Piano Forum

Topic: Arm and hand stiffening  (Read 3592 times)

Offline pianochick93

  • PS Silver Member
  • Sr. Member
  • ***
  • Posts: 1478
Arm and hand stiffening
on: November 05, 2007, 11:09:41 AM
When I try to play Schubert's Erlkonig, I find that my hand and arm tense up in the triplet chords. I try and stop and relax, but it doesn't work, I just tense up again when I start.

Any suggestions as yo what I could do?

Thanks
h lp! S m b dy  st l   ll th  v w ls  fr m  my  k y b  rd!

I am an imagine of your figmentation.

Offline tengstrand

  • PS Silver Member
  • Jr. Member
  • ***
  • Posts: 77
Re: Arm and hand stiffening
Reply #1 on: November 06, 2007, 11:45:26 PM
Hi,
maybe this would be of some help:


If it's the fast, repeated chords you're talking about.
Per

Offline faustsaccomplice

  • PS Silver Member
  • Full Member
  • ***
  • Posts: 112
Re: Arm and hand stiffening
Reply #2 on: November 07, 2007, 12:22:11 AM
haha

that's like saying, "i'm trying to run a marathon, but for some reason i keep getting tired! any suggestions?"

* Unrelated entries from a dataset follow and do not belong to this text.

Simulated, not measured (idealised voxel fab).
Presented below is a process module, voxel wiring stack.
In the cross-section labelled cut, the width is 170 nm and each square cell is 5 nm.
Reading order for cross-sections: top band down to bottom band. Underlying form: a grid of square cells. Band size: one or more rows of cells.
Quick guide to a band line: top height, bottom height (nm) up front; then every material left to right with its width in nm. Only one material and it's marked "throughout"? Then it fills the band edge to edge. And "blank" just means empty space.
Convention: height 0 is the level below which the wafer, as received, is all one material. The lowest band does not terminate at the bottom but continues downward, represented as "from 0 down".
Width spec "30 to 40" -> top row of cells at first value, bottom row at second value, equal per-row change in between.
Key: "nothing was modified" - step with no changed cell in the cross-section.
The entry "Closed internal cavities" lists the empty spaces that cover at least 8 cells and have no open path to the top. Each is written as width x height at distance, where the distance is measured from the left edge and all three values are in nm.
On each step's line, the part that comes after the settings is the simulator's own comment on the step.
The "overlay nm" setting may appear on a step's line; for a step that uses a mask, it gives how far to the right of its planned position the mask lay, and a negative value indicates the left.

you are playing one of the most taxing chord/octave pieces in the repertoire.  you will get tired.


anyway, if you're getting stiff, it's because muscles are getting tired and are being compensated for with other muscles that aren't meant for the job. 

efficiency is key here.  be sure you're so well practiced (slowly) that you always go to the right place and don't waste ANY energy straying off and on course.

also, developing strong fingertips is an important thing for playing chords and octaves. 

another thing to keep in mind for these things is that after practicing it, you will have expended energy and it will get harder to make it through.  you need just enough warm-up to be flexible, but not enough that you've used up any energy.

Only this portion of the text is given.